It’s showtime

Product design shows every sign of being on the brink of gaining a kind of celebrity status. Hugh Pearman looks at the sector’s trends, and Jane Lewis gets the lowdown from the clients.

Those who cast the runes in the design business have discovered that, between 1995 and 1997, the percentage of large British manufacturers which considered design to be an essential component of their work rose from 42 per cent to 69 per cent. In such dry statistics, hope lies. Our industrial and product designers, it seems, are pushing at a slightly less stiff door than they once were.

But wow, do we need hope. The same useful figures, which were compiled by the Design Council, tell us that, over the last 30 years, the UK has lost half its share of world manufactured exports. In 1960 we held 16 per cent of the world market: by the start of the Nineties, we were down to under 8 per cent. And we can’t just blame competition from the Far East: over the same period Germany’s share of world exports remained pretty constant, while the US’s declined by a quarter – serious, but only half as serious as us. And now our exporters are being clobbered by the strong pound – a problem that will doubtless continue until we finally drag ourselves into the European Monetary Union. So what’s to do?

We are told that the answer is to add value, and that’s fine up to a point – in a buoyant economy, people are prepared to pay more for a better-than-basic product. But as Rolls-Royce, Mercedes and Porsche noticed during the last big recession, added value is the first thing to be ditched when times get rough. Certain things, like perhaps Ross Lovegrove’s covetable and costly luggage items for Connolly, will always find a market – but such commissions are rare.

However, British product designers, in some respects, have an easier time of it than British manufacturers. Traditionally, a great deal of their work is for overseas clients, and, though it would be nice to turn out designs for companies back home, there is no opportunity to be patriotic: you go where the work is. Such was the case until recently with Priestman Goode. It was the familiar pattern of relatively invisible bread-and-butter work for clients such as Hitachi contrasted with high-profile self generated projects back home. These included Paul Priestman’s Cactus radiators, soft fabric electric fan, or celebrated Tamagotchi-minder, which was eventually licensed overseas. The work that got the media coverage, in other words, was not the work that pulled in most of the money. On the other hand, the public image thus created did no harm at all when it came to securing new commissions.

Now, though, things are changing a little for this particular consultancy, which is now 20-strong – virtually an industry standard for successful product design houses. Its biggest client by far now is Virgin Trains, for which it is helping to design the new generation of fast, tilting express trains. It’s a multidiscipline thing, in that Priestman Goode is in a team with interiors and graphics designers. But how many good product designers have ever had a serious train to do? In the Seventies there was Kenneth Grange’s InterCity 125 diesel power car, now obsolescent, but still looking good; the early Nineties brought Jones Garrard’s Eurostar cab; and, er, that’s it (unless you count Wolff Olins’ Heathrow Express) until Virgin called up Priestman Goode. Everything else has been engineering-led and utilitarian. If nothing else, privatisation has revived a sense of Raymond Loewy-like style, though in Virgin’s case it is more than that: passenger comfort is a very designed thing, in trains as much as planes.
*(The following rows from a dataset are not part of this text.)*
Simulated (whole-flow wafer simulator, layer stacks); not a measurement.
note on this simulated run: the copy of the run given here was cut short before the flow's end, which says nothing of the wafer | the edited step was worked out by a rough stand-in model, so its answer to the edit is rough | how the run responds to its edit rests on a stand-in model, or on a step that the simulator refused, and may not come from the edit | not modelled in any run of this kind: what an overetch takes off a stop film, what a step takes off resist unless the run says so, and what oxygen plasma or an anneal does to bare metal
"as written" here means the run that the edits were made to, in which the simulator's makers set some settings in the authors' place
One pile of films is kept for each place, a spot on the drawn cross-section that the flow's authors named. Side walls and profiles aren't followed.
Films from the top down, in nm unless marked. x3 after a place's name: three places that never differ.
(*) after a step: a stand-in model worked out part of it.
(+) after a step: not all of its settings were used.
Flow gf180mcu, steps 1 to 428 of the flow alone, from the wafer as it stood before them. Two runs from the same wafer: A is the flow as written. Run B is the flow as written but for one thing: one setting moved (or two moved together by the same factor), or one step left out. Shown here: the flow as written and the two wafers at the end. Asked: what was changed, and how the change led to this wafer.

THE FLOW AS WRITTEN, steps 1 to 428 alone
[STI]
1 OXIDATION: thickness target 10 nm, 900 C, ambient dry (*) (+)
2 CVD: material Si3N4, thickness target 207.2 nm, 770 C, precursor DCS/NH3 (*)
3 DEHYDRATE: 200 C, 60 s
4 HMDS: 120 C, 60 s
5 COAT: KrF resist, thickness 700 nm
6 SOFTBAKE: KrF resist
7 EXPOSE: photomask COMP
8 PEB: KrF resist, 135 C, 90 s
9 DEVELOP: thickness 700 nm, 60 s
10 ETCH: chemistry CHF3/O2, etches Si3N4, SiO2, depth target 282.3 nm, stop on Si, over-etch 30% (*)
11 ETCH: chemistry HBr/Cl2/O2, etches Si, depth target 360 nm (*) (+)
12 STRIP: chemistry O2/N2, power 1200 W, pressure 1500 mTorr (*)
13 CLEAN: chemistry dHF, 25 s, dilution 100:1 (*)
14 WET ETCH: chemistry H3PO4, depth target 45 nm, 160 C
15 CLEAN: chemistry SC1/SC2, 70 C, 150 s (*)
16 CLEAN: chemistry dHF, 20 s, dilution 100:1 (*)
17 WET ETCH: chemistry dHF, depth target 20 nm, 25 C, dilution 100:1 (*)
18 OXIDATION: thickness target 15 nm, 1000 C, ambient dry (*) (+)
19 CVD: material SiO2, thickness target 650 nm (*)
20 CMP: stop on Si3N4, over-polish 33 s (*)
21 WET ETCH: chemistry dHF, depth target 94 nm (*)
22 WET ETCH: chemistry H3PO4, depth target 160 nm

One of the bigger changes to have affected the profession in recent years is the emergence of the “personality product designer”. After big-name architects and interiors specialists and garden designers all booked their TV slots, it has proved to be the turn of the previous backroom boys. A few years ago I lamented that there was no way of spotting a Seymour Powell toaster or kettle – unless you happened to know that Seymour Powell did a lot of Tefal’s stuff. Well, you might still not be able to tell in the shop, but at least the two Dicks now have a media presence which has helped to up the profile of the product designer. Even Grange, the diffident doyen of British product-design, has been glimpsed on TV in a shower – HIS shower – with Muriel Gray (getting wet, but staying clothed). The now-defunct BBC Design Awards, for all their flaws, certainly helped public awareness. Without them, Trevor “Baygen” Bayliss wouldn’t be doing TV ads for mobile phones alongside Kate Moss and Ian Wright.

So where are we now? The degree shows just gone have seen the Royal College of Art and other schools produce the usual crop of ideas, ranging from the good to the cranky. There’s the usual mix of real design thinking versus mere styling. It was notable that, at the New Designers showcase of graduating students, the industrial design section – sponsored by Dyson and with a prize and work placement awarded by James Dyson – boasted a number of designs clearly influenced by the Dyson aesthetic of curvilinear mouldings, even, in a couple of cases, his trademark grey-and-yellow colour scheme. Did James award one of these his prize? He did not. He spotted original thinking in the form of a new pressure-sensitive, electrically-driven bench vice, carved from solid aluminium. A tool to make products, as much as a product itself. To this he gave the prize. In a sense, that is “real” design: inventing a better mousetrap rather than merely restyling an existing mousetrap.

What can the best of the crop of emerging designers look forward to? Priestman, who employs mainly ex-RCA staff, is concerned that to set up your own practice these days requires far greater investment than a decade ago. Serious international clients now require serious computing power from their designers, he says, and that means Silicon Graphics workstations costing 50 000 or more – the kind of equipment that allows you to create “virtual products” that can be transmitted across the globe.

Are we in, then, for a spate of consultancy mergers, in order to create large product design groups with the financial muscle to compete? I suspect it is unlikely. The 20-strong practice seems to be a durable institution, the right size to assist the usual founding individual or partnership without becoming impersonal. Costly computers notwithstanding, I feel that the pencil, the blade and the lump of modelling clay will continue to be vital tools until well into the next century. Impoverished or not, the best designers will always float to the top.